Custom Input Mappings¶
Start with any of the predefined mappings, either from field_mapping_lbsn.py, or field_mapping_twitter.py (JSON) and field_mapping_yfcc100m.py (CSV).
A minimal template looks as follows:
# -*- coding: utf-8 -*-
"""
Module for mapping example Posts dataset to common LBSN Structure.
"""
from typing import Optional
from lbsnstructure import lbsnstructure_pb2 as lbsn
from lbsntransform.tools.helper_functions import HelperFunctions as HF
MAPPING_ID = 99
class importer():
""" Provides mapping function from Example Post Source to
protobuf lbsnstructure
"""
ORIGIN_NAME = "Example Post Source"
ORIGIN_ID = 2
def __init__(self,
disable_reaction_post_referencing=False,
geocodes=False,
map_full_relations=False,
map_reactions=True,
ignore_non_geotagged=False,
ignore_sources_set=None,
min_geoaccuracy=None):
origin = lbsn.Origin()
origin.origin_id = 99
self.origin = origin
self.null_island = 0
self.skipped_count = 0
self.skipped_low_geoaccuracy = 0
def parse_csv_record(self, record, record_type: Optional[str] = None):
"""Entry point for processing CSV data:
Attributes:
record A single row from CSV, stored as list type.
"""
# extract/convert all lbsn records
lbsn_records = []
lbsn_record = self.extract_post(record)
lbsn_records.append(lbsn_record)
return lbsn_records
# def parse_json_record(self, record, record_type: Optional[str] = None):
# """Entry point for processing JSON data:
# Attributes:
# record A single record, stored as dictionary type.
# """
# # extract lbsn objects
# return lbsn_records
def extract_post(self, record):
post_record = HF.new_lbsn_record_with_id(
lbsn.Post(), post_guid, self.origin)
return post_record
FAQ¶
- Json or CSV? Database records and JSON objects are read as nested dictionaries. CSV records are read using dict_reader, and provided as flat dictionaries.
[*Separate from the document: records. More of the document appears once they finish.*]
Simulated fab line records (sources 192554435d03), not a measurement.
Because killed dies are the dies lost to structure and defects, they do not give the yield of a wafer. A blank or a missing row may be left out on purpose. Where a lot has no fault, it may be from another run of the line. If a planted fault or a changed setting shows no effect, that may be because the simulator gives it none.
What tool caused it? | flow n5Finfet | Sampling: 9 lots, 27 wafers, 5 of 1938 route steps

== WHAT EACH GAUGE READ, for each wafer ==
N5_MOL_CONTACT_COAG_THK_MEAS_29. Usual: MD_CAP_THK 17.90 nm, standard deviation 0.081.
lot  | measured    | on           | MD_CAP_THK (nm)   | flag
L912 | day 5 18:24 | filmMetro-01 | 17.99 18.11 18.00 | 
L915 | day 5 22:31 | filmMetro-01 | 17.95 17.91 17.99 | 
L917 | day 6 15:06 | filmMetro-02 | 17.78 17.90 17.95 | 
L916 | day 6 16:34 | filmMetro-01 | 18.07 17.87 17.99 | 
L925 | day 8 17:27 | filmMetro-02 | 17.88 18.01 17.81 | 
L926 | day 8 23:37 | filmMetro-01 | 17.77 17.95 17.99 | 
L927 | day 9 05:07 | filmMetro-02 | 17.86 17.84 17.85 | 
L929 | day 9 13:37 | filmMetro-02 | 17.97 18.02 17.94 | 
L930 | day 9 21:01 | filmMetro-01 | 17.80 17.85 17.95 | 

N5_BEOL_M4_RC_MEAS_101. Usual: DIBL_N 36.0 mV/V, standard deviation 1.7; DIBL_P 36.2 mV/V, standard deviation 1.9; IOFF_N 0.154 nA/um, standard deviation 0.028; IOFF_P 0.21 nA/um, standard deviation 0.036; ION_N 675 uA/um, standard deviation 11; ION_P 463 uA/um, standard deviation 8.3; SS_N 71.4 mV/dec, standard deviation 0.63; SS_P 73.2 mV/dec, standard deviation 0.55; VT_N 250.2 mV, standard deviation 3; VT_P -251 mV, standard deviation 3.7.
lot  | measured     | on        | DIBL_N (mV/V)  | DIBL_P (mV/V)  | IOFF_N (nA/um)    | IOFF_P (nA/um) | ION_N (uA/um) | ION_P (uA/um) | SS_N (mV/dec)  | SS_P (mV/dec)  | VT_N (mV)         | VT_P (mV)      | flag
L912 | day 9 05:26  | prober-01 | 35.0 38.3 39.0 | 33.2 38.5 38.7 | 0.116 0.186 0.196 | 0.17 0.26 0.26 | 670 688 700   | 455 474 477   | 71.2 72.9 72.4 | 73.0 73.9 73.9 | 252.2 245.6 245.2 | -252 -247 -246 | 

- Each mapping must have either
parse_csv_record()
orparse_json_record()
defined. - Both json and CSV mapping can be mapped in one file, but it is recommended to separate mappings for different input file formats in two mappings.
- The class attributes provided above are currently required to be defined. It is not necessary to actually make use of these.
- Both
parse_csv_record()
andparse_json_record()
must return a list of lbsn Objects.
Note
For one lbsn origin, many mappings may exist. For example,
for the above example origin with id 99
, you may have
mappings with ids 991
, 992
, 993
etc. This can be used to
create separate mappings for json, csv etc.
The actual origin_id
that is stored in the database is
given in the importer.origin
attributes.
Output Mappings¶
lbsntransform can output data to a database with the common lbsn structure, called rawdb or the privacy-aware version, called hlldb.
Examples:
To output data to rawdb:
lbsntransform --dbpassword_output "sample-key" \
--dbuser_output "postgres" \
--dbserveraddress_output "127.0.0.1:5432" \
--dbname_output "rawdb" \
--dbformat_output "lbsn"
The syntax for conversion to hlldb is a little bit more complex, since the output structure may vary to a large degree, depending on each use case.
Note
The hlldb and structure are still in an early stage of development. We're beyond the initial proof of concept and are working on simplifying custom mappings.
To output data to hlldb:
lbsntransform --dbpassword_output "sample-key" \
--dbuser_output "postgres" \
--dbserveraddress_output "127.0.0.1:25432" \
--dbname_output "hlldb" \
--dbformat_output "hll" \
--dbpassword_hllworker "sample-key" \
--dbuser_hllworker "postgres" \
--dbserveraddress_hllworker "127.0.0.1:15432" \
--dbname_hllworker "hllworkerdb" \
--include_lbsn_objects "origin,post" \
Above, a separate connection to a "hll_worker" database is provided. It is used to make hll calculations (union, hashing etc.). No items will be written to this database, a read_only user will suffice. A Docker container with a predefined user is available.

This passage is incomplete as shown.